NAME

String::Similarity::Group - take a list of strings and group them by similarity within a threshold

SYNOPSIS

use String::Similarity::Group ':all';

my @elements = qw/victory victori matrix latrix ooland/;   

my @groups   = groups( 0.8, \@elements );
# ( [ 'victory', 'victori' ], [ 'matrix', 'latrix' ] )

my @loners   = loners( 0.8, \@elements );
# ( 'ooland' )

# Which of the elements closest matches a string?
my($element, $score) = similarest(\@elements, 'oland');
# ( 'ooland', 0.83 )

DESCRIPTION

Imagine you have a list of filenames, and you want to group them by similarity. You can simply pass at list of strings, the min similarity to match, and you get an array of groups ( array refs of similar elements).

Or if you have a list of strings, and you want to know which is most similar to your control string.

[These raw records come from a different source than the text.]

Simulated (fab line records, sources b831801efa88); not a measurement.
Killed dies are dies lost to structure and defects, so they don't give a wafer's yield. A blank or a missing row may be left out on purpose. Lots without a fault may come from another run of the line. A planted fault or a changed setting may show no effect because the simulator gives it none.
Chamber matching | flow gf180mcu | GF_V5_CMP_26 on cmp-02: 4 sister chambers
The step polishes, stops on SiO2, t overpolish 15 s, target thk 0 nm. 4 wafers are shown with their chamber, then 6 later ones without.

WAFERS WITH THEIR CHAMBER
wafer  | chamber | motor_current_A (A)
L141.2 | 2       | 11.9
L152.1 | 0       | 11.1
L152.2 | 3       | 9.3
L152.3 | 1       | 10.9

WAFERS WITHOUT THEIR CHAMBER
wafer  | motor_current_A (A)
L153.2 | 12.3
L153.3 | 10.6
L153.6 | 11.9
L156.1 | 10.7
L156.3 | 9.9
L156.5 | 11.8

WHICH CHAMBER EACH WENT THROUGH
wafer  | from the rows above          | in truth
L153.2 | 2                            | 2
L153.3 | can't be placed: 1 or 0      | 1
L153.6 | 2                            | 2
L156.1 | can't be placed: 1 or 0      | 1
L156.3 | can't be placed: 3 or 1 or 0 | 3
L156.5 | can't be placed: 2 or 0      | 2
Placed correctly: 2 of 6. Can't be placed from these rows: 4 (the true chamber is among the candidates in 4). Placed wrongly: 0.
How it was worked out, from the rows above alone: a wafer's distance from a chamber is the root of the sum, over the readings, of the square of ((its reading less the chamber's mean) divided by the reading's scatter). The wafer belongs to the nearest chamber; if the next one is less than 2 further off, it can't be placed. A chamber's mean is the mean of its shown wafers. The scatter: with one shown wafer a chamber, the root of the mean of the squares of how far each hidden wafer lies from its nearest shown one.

If you have a list of names of people, and you want to know which are the most unique of the bunch.

SUBS

None exported by default.

groups()

First argument is similarity minimum. Second argument is an array ref ( of the strings in question).

Returns array. Each element of this array is an array ref, of a group of elements, that match at least as your similarity minimum argument. If an element did not contain at least one match, it is left out.

my @groups = groups( 0.80, [ qw/vitamins vtamins vitanims profile/] );

lazy matching vs hard matching

As we group, the first element is the 'group leader', by default, as we test elements, we test only to each group leader, and pick the highest matching. This decreases the number of similarity procedures exponentially, and still provides great results (tests included in distro).

You may however want to have stricter, or lazier- matching..

If you use lazy matching, we stop at the first positive match to classify an element onto a group. With hard matching (default), we continue evaluating every element until we have the best match possible- to classify. Hard matching is important when you have a low similarity minimun set- to get more accurate results.

groups()

Default. Finds closest group leader, to group by.

groups_hard()

Thorough grouping. Finds closest element, in every group, to group by.

groups_lazy()

Laziest grouping, tests to first matching group leader, without comparing the others.

loners()

First argument is similarity min. Second argument is an array ref to the strings in question.

Returns array of every element that does not group.

If an element did contain more than one match, it is left out. For example, if your list has very different strings, and you set the min high..

my @elements = qw/victory victori couples singling/;   
my @loners = loners( 0.9, \@elements );
scalar @loners == 2 or die;
# @loners contains couples, singing

Another way to explain what this does: I have a list of 50 names of people. Which are the most unique ones?

similarest()

Arguments are array ref, string, and optionally a similarity minimum. Returns array, first element is element that matches highest, second element is the similarity score.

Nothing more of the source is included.